Integers, decibels, and graphs

Earlier this week, John Cook wrote a couple of posts (first, second) about decibels and their analog to bases other than 10. In the second post, he included a graph for which he has some reservations. I thought I’d see if I could improve the graph. I think I did, but I have my own reservations.

First, let’s remind ourselves of what decibels are. Decibels are a way of representing the ratio of signal strengths on a logarithmic scale. The ratio of the powers of two signals, rr, is said to be nn decibels when that ratio is

r=10n/10r = 10^{n/10}

An interesting thing about the decibel scale is that the power ratio gets very close to integer values for certain values of nn. Here’s a table where I’ve highlighted the four ratios that are pretty close to integers.

Decibels, n Power ratio, r
1 1.259
2 1.585
3 1.995
4 2.512
5 3.162
6 3.981
7 5.012
8 6.310
9 7.943

This relatively large set of near-integers sparked Cook’s curiosity.

Is base 10 unique in this regard? If we were to look at the analogs of decibels in other bases, would we see a higher or lower proportion of near integers? For example, we could look at the base 12 (duodecimal) analog of decibels, or “duodecibels” for short. Or we could look at the base 16 analog “hexadecibels.”

For these analog decibels, which I will hereby refer to as “decibels” (in quotes), the equation for the power ratio is

r=bn/br = b^{n/b}

Cook calculated the ratios for a large number of bases and counted how many were close to being integers. “Close” being a matter of taste, he counted for three levels of closeness: within 0.10 of an integer, within 0.05 of an integer, and within 0.02 of an integer. He called these levels ε\varepsilon and produced this graph:

Cook original graph

Cook uses matplotlib to make most of his graphs, and here we can see that he’s allowing its defaults to give the graph a couple of stylistic shortfalls. The bases are all integers, but the x-axis tick labels are in multiples of 2.5 units. The legend doesn’t use consistent numbers of decimal places. But these are small things, easily fixed. Cook’s reservation is about using connecting lines.

I first made this plot using discrete markers rather than connected lines. Generally that’s a good thing to do for functions only defined on integers. But the plot was hard to read. Connecting the lines makes it easier to see which values correspond to the same value of ε.

It is easier to see what’s going on than if he’d just done a scatter plot, but there are still problems, mainly because of the common results for different values of ε\varepsilon and the order of plotting that covers up certain parts of the orange and blue plots.

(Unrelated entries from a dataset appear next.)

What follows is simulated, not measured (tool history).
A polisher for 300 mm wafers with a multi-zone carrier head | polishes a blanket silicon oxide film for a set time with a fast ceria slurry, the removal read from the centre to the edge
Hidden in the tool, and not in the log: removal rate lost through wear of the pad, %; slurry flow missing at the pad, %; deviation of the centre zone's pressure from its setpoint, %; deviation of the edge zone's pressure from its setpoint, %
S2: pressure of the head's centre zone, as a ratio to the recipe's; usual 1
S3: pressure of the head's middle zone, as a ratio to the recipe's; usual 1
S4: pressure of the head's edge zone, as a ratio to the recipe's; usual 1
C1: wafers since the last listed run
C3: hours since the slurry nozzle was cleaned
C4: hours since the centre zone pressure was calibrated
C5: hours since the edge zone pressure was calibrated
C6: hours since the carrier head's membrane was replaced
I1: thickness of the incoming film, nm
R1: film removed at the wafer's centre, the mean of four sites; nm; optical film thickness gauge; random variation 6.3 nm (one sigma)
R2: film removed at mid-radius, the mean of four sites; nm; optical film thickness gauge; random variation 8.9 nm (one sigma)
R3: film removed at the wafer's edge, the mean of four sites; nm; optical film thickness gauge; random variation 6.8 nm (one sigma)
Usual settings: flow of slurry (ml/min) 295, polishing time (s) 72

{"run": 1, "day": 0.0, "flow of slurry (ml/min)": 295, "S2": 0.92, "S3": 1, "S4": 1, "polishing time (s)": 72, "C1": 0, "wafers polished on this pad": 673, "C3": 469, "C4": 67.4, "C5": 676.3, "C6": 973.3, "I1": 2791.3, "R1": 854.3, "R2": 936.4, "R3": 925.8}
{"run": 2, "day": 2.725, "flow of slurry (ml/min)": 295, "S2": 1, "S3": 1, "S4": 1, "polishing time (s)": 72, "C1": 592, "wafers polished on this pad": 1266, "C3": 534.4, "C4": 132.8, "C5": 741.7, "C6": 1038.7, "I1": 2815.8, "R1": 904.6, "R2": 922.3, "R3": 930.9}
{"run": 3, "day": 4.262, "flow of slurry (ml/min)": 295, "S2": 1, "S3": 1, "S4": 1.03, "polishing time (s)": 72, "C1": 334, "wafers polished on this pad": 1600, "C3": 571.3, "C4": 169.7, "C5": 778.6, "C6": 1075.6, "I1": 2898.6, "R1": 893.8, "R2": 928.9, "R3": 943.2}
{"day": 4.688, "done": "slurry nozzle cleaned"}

My fix, to avoid both connecting lines and cover-ups, was to apply a technique that Kieran Healy often uses to good effect: jittering. Or something very like jittering, anyway. Because the bases are discrete and our audience knows they take on only integer values, we can shift them horizontally just a bit for each value of ε\varepsilon without fear of confusion. Here’s what I came up with:

Near-integer decibels

The change in horizontal position for each value of ε\varepsilon prevents overlap. The light vertical lines connect the results to the appropriate base, and by not drawing tick marks on the horizontal axis, we avoid any suggestion that the blue and purple values represent non-integer bases. In a sense, we’re treating the bases as categories and plotting columns for each ε\varepsilon.

I did try this first with columns only, but it didn’t make a strong enough visual impression, mainly because the columns had to be thin to stay clustered near the integer bases. Adding the marker at the top of each column improved the appearance, and when I did that, I was able to lighten the color of the columns to make the markers the focal point while still providing a visual connection to integer bases. Here’s a closeup of the cluster at b=16b = 16, where you can see the lightening clearly:

Lollipop closeup

You’ll also notice that I changed the aspect ratio of the graph, stretching it out horizontally to give better separation of the clusters. Even with the stretching, there wasn’t enough room to include all the bases along the horizontal axis. Even without labels, I think it’s clear where the odd bases are.

Minor changes included shifting the colors to a “colorblind safe” set from ColorBrewer and adding light horizontal grid lines to make the values easier to read, especially those from the higher bases.

Overall, I think this addresses Cook’s proper concern with having connecting lines that don’t represent actual connections while still providing a clear indication that base 10 is special in how many near-integer powers it has. It is a bit on the anemic side, but I can’t make the markers any bigger without overlapping.